Originally designed to provide coverage for individuals who need health insurance on a temporary basis, such as people who are transitioning between jobs, STLDI plans provide limited coverage for a short period of time and typically have lower premiums than comprehensive health insurance plans, though they may leave individuals vulnerable to high healthcare costs.

STLDI plans are not subject to Affordable Care Act (ACA) requirements to cover essential health benefits or offer coverage without regard to pre-existing health conditions. This means that STLDI plans may not include coverage for services such as maternity care, mental health treatment, and prescription drugs, and they may deny coverage or charge higher premiums based on pre-existing conditions. This type of coverage may be marketed to healthier individuals, thus adversely impacting the risk pool for ACA-compliant coverage. In some cases, the marketing of these plans has been criticized for leading consumers to think they are buying coverage comparable to comprehensive health insurance.

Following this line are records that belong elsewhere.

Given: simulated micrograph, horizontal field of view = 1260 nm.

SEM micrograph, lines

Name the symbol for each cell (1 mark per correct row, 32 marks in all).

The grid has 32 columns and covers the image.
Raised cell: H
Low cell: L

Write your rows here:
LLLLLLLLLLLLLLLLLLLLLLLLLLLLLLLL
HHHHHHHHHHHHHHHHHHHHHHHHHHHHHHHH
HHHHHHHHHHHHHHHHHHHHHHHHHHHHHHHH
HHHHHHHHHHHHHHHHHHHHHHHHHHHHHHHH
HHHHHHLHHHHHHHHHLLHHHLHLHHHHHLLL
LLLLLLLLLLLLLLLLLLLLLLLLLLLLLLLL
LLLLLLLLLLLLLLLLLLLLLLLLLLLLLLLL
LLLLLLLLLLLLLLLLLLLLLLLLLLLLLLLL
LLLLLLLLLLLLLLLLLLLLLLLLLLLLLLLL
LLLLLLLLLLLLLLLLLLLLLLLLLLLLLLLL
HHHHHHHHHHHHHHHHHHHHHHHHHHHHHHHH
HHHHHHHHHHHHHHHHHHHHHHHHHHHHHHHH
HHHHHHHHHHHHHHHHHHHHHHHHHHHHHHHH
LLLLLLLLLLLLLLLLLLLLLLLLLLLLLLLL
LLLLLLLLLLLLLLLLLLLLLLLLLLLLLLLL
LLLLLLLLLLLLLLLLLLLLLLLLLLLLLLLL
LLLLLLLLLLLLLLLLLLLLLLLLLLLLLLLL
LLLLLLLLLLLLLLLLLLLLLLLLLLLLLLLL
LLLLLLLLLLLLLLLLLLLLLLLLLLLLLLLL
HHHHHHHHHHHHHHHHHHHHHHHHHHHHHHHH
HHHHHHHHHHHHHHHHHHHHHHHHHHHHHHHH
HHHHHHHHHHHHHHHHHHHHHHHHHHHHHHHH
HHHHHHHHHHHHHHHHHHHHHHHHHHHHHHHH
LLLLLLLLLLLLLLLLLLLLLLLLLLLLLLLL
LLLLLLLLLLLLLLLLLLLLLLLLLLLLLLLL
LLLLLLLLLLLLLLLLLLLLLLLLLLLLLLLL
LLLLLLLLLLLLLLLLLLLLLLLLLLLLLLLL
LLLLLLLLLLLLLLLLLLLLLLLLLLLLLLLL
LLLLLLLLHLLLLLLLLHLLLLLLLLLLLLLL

In 2016, the Obama administration limited STLDI plans to three months in an attempt to increase the number of people on ACA-compliant, full-year plans. In 2018, the Trump administration expanded the availability of STLDI plans, extended their maximum duration to 12 months, and permitted renewals for a total coverage period of up to 36 months. As a result, the demand for STLDI plans increased, as they provided an alternative for individuals seeking coverage with a relatively low up-front cost.

In 2024, the Biden administration finalized a rule redefining STLDI to limit initial coverage to no more than three months, with a maximum duration of four months if renewed.

In an August 7 statement announcing plans to revisit STLDI policy once again, the U.S. Departments of Labor, Health and Human Services, and the Treasury cited a February 19 executive order by President Donald Trump directing federal agencies to review regulations that impose significant costs on private entities and are not justified by corresponding public benefits. The agencies said that consistent with this order, they will begin a new rulemaking process, with a period allowed for public comment, to “consider the need for amendments to the regulatory definition of ‘short-term, limited-duration insurance.’”

Until new rules are in place, the agencies said they do not intend to prioritize enforcement actions against insurers that fail to meet the current definition of STLDI. The agencies also said that during this period they will not punish states for failing to enforce current STLDI regulations or for applying their own definitions of STLDI.

On October 14, the Arkansas Insurance Department released a bulletin clarifying that Arkansas will allow insurers to sell STLDI consistent with state law while federal rulemaking is underway.

The Trump administration’s announcement could signal a policy shift that would open the door for states to allow longer STLDI plans if they choose. This could lead to reduced enrollment in comprehensive coverage and — due to adverse impacts on the risk pool — increase coverage costs for consumers with comprehensive plans. In previous years, some states have adopted tighter limits on the length of short-term plans because of the risk to consumers of high out-of-pocket healthcare costs.

Some states, including Arkansas, have chosen not to implement rules for STLDI beyond federal regulations, seeking to preserve flexibility within the insurance market. This approach allows insurers to offer a variety of plan options and enables consumers to select coverage that best fits their needs and financial circumstances. Consumer protections these states may want to consider include requiring that marketing of STLDI plans disclose the plans’ limitations and prohibiting STLDI plans from being sold during open enrollment alongside comprehensive coverage.